Memoir

Jerrold R. Zacharias

January 23, 1905 - July 16, 1986


Scientific Discipline: Physics
Membership Type:
Member (elected 1957)

Jerrold Zacharias’s work as a physicist and educator paved the way for nuclear magnetic resonance and magnetic resonance imaging tools; international adoption of the atomic clock for standard timekeeping; new radar systems that dramatically improved surveillance capabilities; and education reform in the United States and abroad.

Zacharias studied physics as an undergraduate at Columbia University and earned his PhD from Columbia in 1931. It was the middle of the Great Depression when he finished his doctoral work, so he took a day job as a tutor at Hunter College and continued his research as a volunteer at Columbia measuring nuclear magnetic moments of various elements during nights and weekends.

Soon after the start of World War II, Zacharias worked in the Radiation Laboratory at the Massachusetts Institute of Technology (MIT) developing new radar systems. When the war ended, he took a position as director of the new Laboratory for Nuclear Science and Engineering at MIT. In the final chapter of his career, Zacharias turned his attention to establishing what became the Physical Sciences Study Committee, a body that stimulated education reform in the sciences for grade school, high school, and college students.

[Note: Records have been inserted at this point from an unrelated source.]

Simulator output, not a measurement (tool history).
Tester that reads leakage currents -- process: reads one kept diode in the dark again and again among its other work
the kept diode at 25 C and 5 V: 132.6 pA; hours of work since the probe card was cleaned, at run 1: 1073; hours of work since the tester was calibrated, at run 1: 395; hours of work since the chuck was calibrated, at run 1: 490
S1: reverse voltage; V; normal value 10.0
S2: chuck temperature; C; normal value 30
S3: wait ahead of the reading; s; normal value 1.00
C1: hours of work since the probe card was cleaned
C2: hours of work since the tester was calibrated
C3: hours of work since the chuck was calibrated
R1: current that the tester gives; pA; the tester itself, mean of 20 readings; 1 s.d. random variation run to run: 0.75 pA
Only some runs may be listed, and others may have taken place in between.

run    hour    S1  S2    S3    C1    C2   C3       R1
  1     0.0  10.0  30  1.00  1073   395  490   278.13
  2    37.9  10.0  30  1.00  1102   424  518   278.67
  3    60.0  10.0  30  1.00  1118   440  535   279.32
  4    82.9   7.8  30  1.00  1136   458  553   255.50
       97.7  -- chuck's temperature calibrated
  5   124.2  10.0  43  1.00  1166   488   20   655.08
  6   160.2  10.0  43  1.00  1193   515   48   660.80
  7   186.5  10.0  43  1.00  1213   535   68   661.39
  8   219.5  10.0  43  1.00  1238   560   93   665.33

Zacharias was a member of numerous fraternal and scientific honor societies, including the National Academy of Sciences, the American Academy of Arts and Sciences, the American Physical Society, and the American Association for the Advancement of Science. He was a member of the President’s Science Advisory Committee and received the President’s Certificate of Merit, as well as the Department of Defense Certificate of Appreciation.